Record $100 Million Fine Against Automakers in Greenhouse Gas Enforcement Case
The Environmental Protection Agency and the Department of Justice announced recently a $100 million civil penalty and other enforcement actions against two Korean automakers charged with selling vehicles that emit more greenhouse gases than had been certified.
The EPA charged that the two automakers (a) sold close to 1.2 million vehicles whose design specifications did not conform to those certified to the EPA, (b) overstated the real-world fuel economy performance of many of these vehicles by one to six miles per gallon, and (c) understated the emissions of greenhouse gases by their fleets by approximately 4.75 million metric tons over the estimated lifetime of the vehicles. Testing protocols included numerous elements that led to inaccurately higher fuel economy ratings, the EPA adds, and the automakers allegedly chose favorable results rather than average results in processing data from a large number of tests.

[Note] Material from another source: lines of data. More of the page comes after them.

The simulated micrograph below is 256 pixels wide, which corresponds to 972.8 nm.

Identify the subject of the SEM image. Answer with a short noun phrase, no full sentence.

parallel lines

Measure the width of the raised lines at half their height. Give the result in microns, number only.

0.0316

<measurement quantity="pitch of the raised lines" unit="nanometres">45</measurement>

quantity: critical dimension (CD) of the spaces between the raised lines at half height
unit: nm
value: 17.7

In addition to paying the largest penalty ever assessed for violations of the Clean Air Act, the automakers will spend approximately $50 million on measures reduce the likelihood of future greenhouse gas emission miscalculations, including reorganizing their emissions certification group, revising test protocols, improving management of test data and enhancing employee training before emissions testing is conducted to certify model year 2017 vehicles. They will also be required to audit their fleets for model years 2015 and 2016 to ensure that vehicles sold to the public conform to the description and data provided to EPA. Further, the automakers will forfeit more than $200 million worth of greenhouse gas emission credits they previously claimed, which can be used to offset emissions from less fuel-efficient vehicle models or sold or traded to other automakers for the same purpose.
The proposed consent decree is subject to a 30-day public comment period and court review and approval.